How does The Gospel of
Truth characterize the life of those so enlightened by Christ? The sermon
makes few ethical demands on its hearers. One exhortation is, “If indeed these
things have happened to each one of us, then we must see to it that the house
will be holy and silent for the Unity (Gos. Truth 25.19-25).
Perhaps a silent and holy house is a Gnostic Christian who has subdued the
raging passions within him/herself through an ascetic regime.
No preacher can say everything in a
single sermon, and there is evidence from other Nag Hammadi documents that the
Gnostic view of the created order as evil did lead Gnostics to punish the body
(Ehrman 126). The lack of oughts and musts in The Gospel of Truth may
not indicate a libertine attitude so much as it may indicate that the preacher and
congregation had a shared set of assumptions on how to live a restrained life
in the fog of this world, assumptions which needed no further explication.
What the preacher does exhort the
congregation to do is “Speak of the truth with those who search for it” (Gos.
Truth 32.35-6). With a range of metaphors every bit as evocative as
those he employs in describing the work of Christ (feed the hungry, give repose
to the weary, wake up the sleeping), the preacher encourages Gnostic Christians
to enlighten those whom they can with the knowledge of their origin and destiny.
He also advises them not to waste time on those who are beyond persuasion: “Do
not strengthen those who are obstacles to you who are collapsing, as though you
were a support for them” (Gos. Truth 33.20-4). In this sentence
there may be a warrant for withdrawing from the established Church to found a
new, Gnostic Christian community if the Gnostics can make no headway with the
pillars of the congregation. Most importantly, the Gnostic Christian is to stand
in the light in which they have been illumined and not fall back into the
twilight of mere Catholic Christianity. “Do not return to what you have vomited
to eat it” (Gos. Truth 33.15, cf. Ehrman 129).

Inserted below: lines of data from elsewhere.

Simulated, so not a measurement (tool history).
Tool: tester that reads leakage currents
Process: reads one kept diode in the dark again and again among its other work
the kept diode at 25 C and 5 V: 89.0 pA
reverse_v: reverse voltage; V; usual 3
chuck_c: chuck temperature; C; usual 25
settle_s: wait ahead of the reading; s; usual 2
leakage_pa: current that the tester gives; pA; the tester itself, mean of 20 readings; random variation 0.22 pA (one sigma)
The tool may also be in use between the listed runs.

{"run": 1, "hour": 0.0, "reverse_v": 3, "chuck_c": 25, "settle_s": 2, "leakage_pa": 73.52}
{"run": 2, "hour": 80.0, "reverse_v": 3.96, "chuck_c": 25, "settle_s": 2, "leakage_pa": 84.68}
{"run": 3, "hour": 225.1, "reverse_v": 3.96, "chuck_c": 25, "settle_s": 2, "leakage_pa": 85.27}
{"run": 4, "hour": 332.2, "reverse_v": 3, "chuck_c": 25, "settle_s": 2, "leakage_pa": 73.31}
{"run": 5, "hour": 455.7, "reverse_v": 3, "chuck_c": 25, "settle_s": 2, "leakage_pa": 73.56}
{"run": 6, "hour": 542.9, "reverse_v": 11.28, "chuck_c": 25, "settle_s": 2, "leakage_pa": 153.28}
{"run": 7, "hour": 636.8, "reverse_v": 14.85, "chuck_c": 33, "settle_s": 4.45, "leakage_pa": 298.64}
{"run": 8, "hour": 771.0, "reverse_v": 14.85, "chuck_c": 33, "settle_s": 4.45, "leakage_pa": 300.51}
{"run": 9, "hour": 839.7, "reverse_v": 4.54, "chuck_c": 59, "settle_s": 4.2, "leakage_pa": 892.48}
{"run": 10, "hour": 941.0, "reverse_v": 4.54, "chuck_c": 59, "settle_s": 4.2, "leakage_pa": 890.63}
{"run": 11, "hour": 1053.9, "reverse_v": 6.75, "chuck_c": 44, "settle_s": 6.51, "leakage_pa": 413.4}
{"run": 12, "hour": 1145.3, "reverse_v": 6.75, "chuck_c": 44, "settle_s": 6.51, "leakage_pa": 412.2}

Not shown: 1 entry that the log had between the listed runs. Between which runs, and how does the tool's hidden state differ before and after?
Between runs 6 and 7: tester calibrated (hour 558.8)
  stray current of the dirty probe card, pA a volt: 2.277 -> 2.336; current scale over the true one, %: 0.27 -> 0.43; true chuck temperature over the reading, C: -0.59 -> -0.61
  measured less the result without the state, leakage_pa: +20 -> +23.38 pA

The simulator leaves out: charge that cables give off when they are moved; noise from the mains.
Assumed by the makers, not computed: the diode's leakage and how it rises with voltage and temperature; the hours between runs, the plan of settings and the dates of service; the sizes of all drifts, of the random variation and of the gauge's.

And there is joy! Beyond the implied
demand to restrain the passions of the flesh, and the obligation to enlighten
those in darkness, the preacher counsels his congregation to enjoy the fruits
of knowledge, enlightenment and self-discovery. To know where one has come from
and where one is going is to attain perfection. Indeed, God’s children are
“perfect and worthy of his name” (Gos. Truth 43.20, cf. 36.19-20,
39.26-29); so shout it out! “Say, then, from the heart that you are the perfect
day and in you dwells the light that does not fail” (Gos. Truth
32.31-34). Just as the rising sun chases away the mist, the unfailing light in
the Gnostic Christian’s heart puts to flight the evils that beset the unenlightened,
revealing them to be illusions. “When the light shines on the terror which that
person had experienced, he knows that it is nothing” (Gos. Truth
28.28-31). Knowing the truth about oneself and the world eases the anxious
heart. Rest, the beautiful, blissful fruit of the knowledge of the truth, need
not tarry until the believer’s death. Gnosis makes it available now. In The
Gospel of Truth there is no hint of Pauline groaning in labor pains for a hoped-for
redemption at an undefined point in the future. Eternal repose can be yours
today (Gos. Truth 42.11-38).
Gnosticism thus provided a unique
and, to some at least, compelling solution to the problem of evil that
creatively drew upon the language and characters of mainstream Christianity. Ultimately,
however, Catholic Christianity could and would not integrate Gnosticism into
its beliefs and practices. Irenaeus’ Against Heresies makes the
following arguments against Gnostic ideas like those found in The Gospel of
Truth:
First, the very appeal of the warm
and evocative language of a sermon like The Gospel of Truth is a tip-off
that something is wrong. “By skillful language” the pseudo-intellectual dupe
the simple-minded, Irenaeus argues. The Bishop’s long sojourn among the Celts,
a people of “barbarous language,” may have compromised his own rhetorical skill,
but he is still sharp enough to recognize the difference between fool’s gold
and the real thing (Adv. Haer. I.1-3).
Secondly, Irenaeus convincingly defines
Christianity in such a way that it cannot accommodate Gnostic thought. The
Church rests on a three-legged stool of a canon containing four (and only
four!) gospels, apostolic succession, and the rule of faith (Adv. Haer.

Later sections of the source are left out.